A king asked his daughters how much they loved him. The oldest said, like her eyes; the middle, like her heart; the youngest, like water and salt. Outraged, her father ordered the youngest executed, but her sisters hid her in a cave and had a dog killed.

The youngest daughter was found by a magician, who took her to his house opposite the royal castle. A prince fell in love with her. The magician ordered them to kill him the day before the wedding, to invite three kings, one of them her father, and to serve her father no water and salt. When they killed him, his blood transformed the stairs into gold, so that the kings were afraid to climb it, but the prince insisted. At the banquet, the king could not eat without water and salt, and his daughter revealed to him what she had done.


What the hell does this mean:

The magician ordered them to kill him the day before the wedding, to invite three kings, one of them her father, and to serve her father no water and salt. When they killed him, his blood transformed the stairs into gold, so that the kings were afraid to climb it, but the prince insisted. At the banquet, the king could not eat without water and salt, and his daughter revealed to him what she had done.


The magician ordered "them" to kill "him" - the prince? This is so bad that I can't even make suggestions to clean it up, because I can't figure out what it's supposed to say!

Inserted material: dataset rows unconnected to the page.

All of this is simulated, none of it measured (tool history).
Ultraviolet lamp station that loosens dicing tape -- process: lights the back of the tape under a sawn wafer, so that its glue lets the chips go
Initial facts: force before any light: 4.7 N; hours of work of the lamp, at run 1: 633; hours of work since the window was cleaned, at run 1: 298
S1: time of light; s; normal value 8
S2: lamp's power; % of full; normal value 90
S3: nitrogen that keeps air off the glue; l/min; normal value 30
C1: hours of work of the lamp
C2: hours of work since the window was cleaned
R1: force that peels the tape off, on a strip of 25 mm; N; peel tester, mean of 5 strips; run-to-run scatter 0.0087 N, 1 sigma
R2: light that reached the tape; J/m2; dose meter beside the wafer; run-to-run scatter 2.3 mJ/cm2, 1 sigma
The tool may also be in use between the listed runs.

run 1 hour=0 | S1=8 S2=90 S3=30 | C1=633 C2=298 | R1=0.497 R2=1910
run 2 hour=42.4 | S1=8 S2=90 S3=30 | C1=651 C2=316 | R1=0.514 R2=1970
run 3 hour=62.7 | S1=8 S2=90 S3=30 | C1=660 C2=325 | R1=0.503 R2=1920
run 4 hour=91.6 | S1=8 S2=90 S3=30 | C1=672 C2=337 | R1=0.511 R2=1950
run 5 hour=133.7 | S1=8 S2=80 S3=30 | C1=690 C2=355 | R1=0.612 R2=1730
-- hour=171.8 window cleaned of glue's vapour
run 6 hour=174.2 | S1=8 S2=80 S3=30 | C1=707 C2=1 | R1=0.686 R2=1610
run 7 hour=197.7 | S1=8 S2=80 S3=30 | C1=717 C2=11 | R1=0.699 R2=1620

This makes more sense http://www.pitt.edu/~dash/salt.html#italy —Preceding unsigned comment added by 214.13.167.254 (talk) 08:48, August 24, 2007 (UTC)

Cultural Variations[edit]

There are a number of cultural variations of the story, making it difficult to determine the age and geographic origins of the concept. At least listing the titles of the variations would be nice, and a tentative list is available here: https://www.pitt.edu/~dash/salt.html

A few of these works might already have Wikipedia articles, and it would be useful to at least have a "see also" section, if nothing else.

99.145.186.17 (talk) 02:19, 24 July 2019 (UTC)[reply]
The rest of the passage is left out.